THE PROSPECTS FOR WAR IN NAGORNO-KARABAKH
On June 4 to 6, an intensive shootout occurred on the Azerbaijani-Armenian border in the Gazakh-Tavush area that claimed the lives of five Azerbaijani and three Armenian soldiers. This could be termed just another skirmish in a series of low intensity fighting that costs hundreds of lives on both sides of the conflict. Yet the high death toll and the geographic occurrence of the recent incident far away from the Karabakh front lines evoked debates about the prospects of renewed war between Azerbaijan and Armenia. Is the risk of war becoming imminent in this part of the South Caucasus?
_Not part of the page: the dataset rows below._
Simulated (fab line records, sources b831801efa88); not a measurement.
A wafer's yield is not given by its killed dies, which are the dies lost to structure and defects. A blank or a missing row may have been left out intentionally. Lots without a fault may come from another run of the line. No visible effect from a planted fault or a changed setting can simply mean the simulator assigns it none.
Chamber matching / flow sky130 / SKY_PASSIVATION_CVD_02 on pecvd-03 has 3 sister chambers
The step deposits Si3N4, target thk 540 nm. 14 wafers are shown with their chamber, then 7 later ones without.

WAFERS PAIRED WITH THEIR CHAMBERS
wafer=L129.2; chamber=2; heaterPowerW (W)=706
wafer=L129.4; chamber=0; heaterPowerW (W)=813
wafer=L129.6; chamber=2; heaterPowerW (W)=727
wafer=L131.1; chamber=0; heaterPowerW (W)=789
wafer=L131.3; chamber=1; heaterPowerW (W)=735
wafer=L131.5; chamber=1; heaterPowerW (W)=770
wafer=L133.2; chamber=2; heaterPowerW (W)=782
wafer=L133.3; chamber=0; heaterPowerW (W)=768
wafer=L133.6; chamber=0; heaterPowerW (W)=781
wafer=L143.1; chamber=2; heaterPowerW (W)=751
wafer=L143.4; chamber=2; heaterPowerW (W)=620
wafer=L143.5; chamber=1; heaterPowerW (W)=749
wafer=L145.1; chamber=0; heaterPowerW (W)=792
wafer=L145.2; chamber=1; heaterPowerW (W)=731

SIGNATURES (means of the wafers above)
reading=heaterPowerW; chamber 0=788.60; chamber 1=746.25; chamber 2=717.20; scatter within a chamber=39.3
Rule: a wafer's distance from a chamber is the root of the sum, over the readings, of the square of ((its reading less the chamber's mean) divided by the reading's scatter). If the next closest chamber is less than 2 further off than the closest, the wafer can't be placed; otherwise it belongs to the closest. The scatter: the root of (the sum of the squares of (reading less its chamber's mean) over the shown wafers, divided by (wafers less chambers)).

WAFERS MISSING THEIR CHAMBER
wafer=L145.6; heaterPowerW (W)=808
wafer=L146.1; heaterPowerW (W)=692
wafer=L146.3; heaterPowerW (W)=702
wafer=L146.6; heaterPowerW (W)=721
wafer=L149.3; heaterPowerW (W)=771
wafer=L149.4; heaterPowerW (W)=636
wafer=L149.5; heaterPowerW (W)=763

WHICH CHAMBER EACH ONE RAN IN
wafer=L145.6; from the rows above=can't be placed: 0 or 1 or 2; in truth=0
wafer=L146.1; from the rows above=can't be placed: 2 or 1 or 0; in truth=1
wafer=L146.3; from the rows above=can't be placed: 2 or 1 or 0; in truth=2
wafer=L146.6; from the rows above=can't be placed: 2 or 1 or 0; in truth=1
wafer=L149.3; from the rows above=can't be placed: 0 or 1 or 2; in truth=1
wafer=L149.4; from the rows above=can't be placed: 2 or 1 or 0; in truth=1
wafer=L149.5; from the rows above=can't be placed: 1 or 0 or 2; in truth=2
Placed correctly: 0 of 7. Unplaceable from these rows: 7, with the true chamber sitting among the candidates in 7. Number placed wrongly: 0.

BACKGROUND: After a Moscow-brokered ceasefire was reached between Armenia and Azerbaijan in mid-1994, both sides focused their efforts to achieve a peaceful solution to the conflict. Although extensive negotiations have been held since then, with support from Russia, France, the U.S., and a range of other countries and international organizations, no peace treaty has been reached. The reasons are manifold, yet what caused most discord was the status of Nagorno-Karabakh. Whilst Baku insisted on Azerbaijan’s territorial integrity, offering a high degree of autonomy to the overwhelmingly Armenian-populated province of Nagorno-Karabakh, the Armenian side has resisted ferociously any solution that would entail bringing the separatist region back even under Baku's nominal jurisdiction.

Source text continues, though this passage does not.